I know where stuff is. At least within the confines of my house. Nothing is lost. You give me enough time and I find stuff. None of my kids have inherited this. Its infuriating. But maybe that’s a superpower that develops with age. Mom’s superpower is a bit more nebulous. But here is an example. Riley’s room is painted some shade of purple. On one wall is a small design that Mom painted back when Rye was little. It says “Dream” and it has some flowers. She wants it painted over now. No problem. Just need to find the paint can in the basement and hope it hasn’t dried up or worse. All we can find in our old paint cans is a color called Lilac Glacier. If the Titanic had hit a lilac glacier it would probably still be floating. Anyway, we open the can and it appears to be same the color. At least to me. Mom isn’t so sure. So we stir it up and she takes a sample upstairs.
Lilac Glacier, as it turns out, is not the predominant wall color. It’s too dark.
So she sends me downstairs to find the right color. Because I can find anything. After a thorough search reveals nothing, it is decided that we either used all the paint of that color or we threw away the can that revealed the correct color.
So we don’t know what the name of the correct paint color is. But we know it isn’t Lilac Glacier.
She spends a few seconds looking at the small sample that she painted with Lilac Glacier and quickly decides that while Lilac Glacier is in fact the wrong color, the right color is within the same family.
“What you mean like a cousin or a younger sibling?”
We originally bought the paint at Lowe’s and since we have to drop off Kinz and Bails at softball camp, we figured we’d drop by the store. Because Mom is pretty sure about this. So sure that she makes the bold statement that the correct color is two shades lighter than Lilac Glacier which means we just need to find the appropriate color swatch and buy the color two shades lighter.
Nobody looks at two similar colors on a wall, conducts a scientific color analysis in their brain and correctly comes to the conclusion that the shade is two colors lighter. You need some kind of hypo-electric color analyzer to get that kind of accuracy.
Anyway we head to Lowe’s, Mom gives the paint guy the current wall color and he goes on a quest to find it.
Turns out the Lilac Glacier is discontinued but if we want it, he can mix it. Mom says no thanks BUT what we need is the color that is two shades lighter than Lilac Glacier. He pulls out the color swatch and the color that is exactly two shades lighter than Lilac Glacier is Ice Crystal. He says no problem he’ll mix it up. Mom asks for a sample in case she’s wrong.
“If you’re right about the color I will be seriously impressed. Like Dolphins-Chargers ’81 playoffs impressed when Don Strock came off the bench to throw for like 5 touchdowns and bring the fish back from a 24-0 deficit.”
“You know what, just give me a whole pint, it’s the right color.”
Who is that confident about eyeballing a paint color? Not this guy. You want to know who was in the ’86 Final Four, I can tell you.

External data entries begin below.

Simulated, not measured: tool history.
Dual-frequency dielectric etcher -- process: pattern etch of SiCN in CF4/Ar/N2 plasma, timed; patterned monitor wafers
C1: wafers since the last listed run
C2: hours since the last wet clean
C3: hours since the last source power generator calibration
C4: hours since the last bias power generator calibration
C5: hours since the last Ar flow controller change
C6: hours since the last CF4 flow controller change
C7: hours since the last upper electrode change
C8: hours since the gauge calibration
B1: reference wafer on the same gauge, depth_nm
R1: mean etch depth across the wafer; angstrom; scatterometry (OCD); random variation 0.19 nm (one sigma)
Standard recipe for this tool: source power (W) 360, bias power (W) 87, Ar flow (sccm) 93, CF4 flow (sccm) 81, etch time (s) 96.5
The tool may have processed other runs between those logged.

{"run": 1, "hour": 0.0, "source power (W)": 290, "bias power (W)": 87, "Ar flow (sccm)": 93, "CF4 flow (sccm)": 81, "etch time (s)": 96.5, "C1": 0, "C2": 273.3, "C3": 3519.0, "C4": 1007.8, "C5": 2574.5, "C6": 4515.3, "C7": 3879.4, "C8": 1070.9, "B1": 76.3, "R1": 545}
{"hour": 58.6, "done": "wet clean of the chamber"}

Duke, Louisville, LSU and Kansas. Dad’s useless NCAA Tourney knowledge go boom.
But you want me to pick the correct color of the paint on my daughter’s bedroom wall by looking at it, taking a mental picture and then go to the store and match that mental photograph to a color swatch surrounded by a thousand other color swatches? No, I sincerely apologize, but I am unable to complete that task.
We pay for the pint of Ice Crystal and head home. Mom pops open the can, dips a paper towel in it and covers a small spot on the wall.
That, in case you don’t have a Mom translator, is the word she uses when she’s pleased with herself. She grabs a brush and covers the rest of the area she wanted to paint.
“Who is awesome?”
Again, for those of you without the translator, this is the question she asks when she expects, “you are” as the answer.
Seriously, there is no reasonable explanation for her ability to do this. It’s spooky. And weird. But it sure solves a lot of problems.